The article explains that climate change mitigation has accelerated the global transition from fossil-based energy systems to renewable energy sources. Energy transition is no longer treated only as an environmental necessity, but also as a driver of economic restructuring. Green Total Factor Productivity is used as a key indicator for measuring sustainable economic growth.
The study emphasizes that zero-carbon development requires economic growth to be decoupled from carbon-intensive inputs. This requires a structural pathway that balances energy security, ecological sustainability, and industrial productivity. Green productivity has therefore become an important benchmark for assessing national energy transition success.

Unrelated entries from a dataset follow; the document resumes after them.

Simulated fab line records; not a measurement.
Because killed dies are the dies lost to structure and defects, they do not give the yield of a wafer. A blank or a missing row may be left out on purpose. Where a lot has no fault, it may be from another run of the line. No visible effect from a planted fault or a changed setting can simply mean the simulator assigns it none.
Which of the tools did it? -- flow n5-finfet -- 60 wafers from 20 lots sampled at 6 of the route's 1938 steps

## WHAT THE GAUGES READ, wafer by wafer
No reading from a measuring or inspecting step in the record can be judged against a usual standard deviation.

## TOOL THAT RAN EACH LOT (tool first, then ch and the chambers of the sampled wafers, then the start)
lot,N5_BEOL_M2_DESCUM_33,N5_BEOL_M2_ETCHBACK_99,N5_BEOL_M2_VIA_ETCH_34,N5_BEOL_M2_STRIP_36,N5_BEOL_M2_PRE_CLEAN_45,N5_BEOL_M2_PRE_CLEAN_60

Despite the spread of green policies, the impact of energy transitions on productivity remains inconsistent across regions. Some countries experience emissions reduction and improved economic efficiency, while others face stagnant productivity or rising compliance costs. This shows that the transition is not a simple or linear process.
The article explains that existing literature has identified renewable energy, environmental regulation, and green innovation as important factors in sustainability outcomes. Renewable energy optimization can improve GTFP, environmental regulation can encourage cleaner production, and green innovation can improve resource efficiency.
The study also discusses specialized technologies such as carbon capture, utilization, and storage. These technologies can support industrial upgrading and improve emissions efficiency. Clean technology innovation is also shown to support industrial GTFP, especially when environmental regulation reaches a sufficient threshold.
However, the article identifies uncertainty about whether these findings apply universally across different developmental stages and socioeconomic contexts. The relationship between green innovation and productivity is strong in some economies but fragmented or contradictory in others, especially in emerging markets.
The study highlights several research gaps. Many studies focus on single countries or regions, while renewable energy, regulation, and innovation are often analyzed separately. This fragmented approach overlooks the interaction among energy transition, regulatory shifts, innovation capacity, human capital, and productivity outcomes.
The research aims to identify patterns of consistency and divergence in empirical findings on energy transition and GTFP. It analyzes institutional and technological conditions such as innovation capacity and regulatory efficiency, develops a conceptual structural model for zero-carbon development, and clarifies how green innovation and environmental regulation mediate or moderate the energy transition.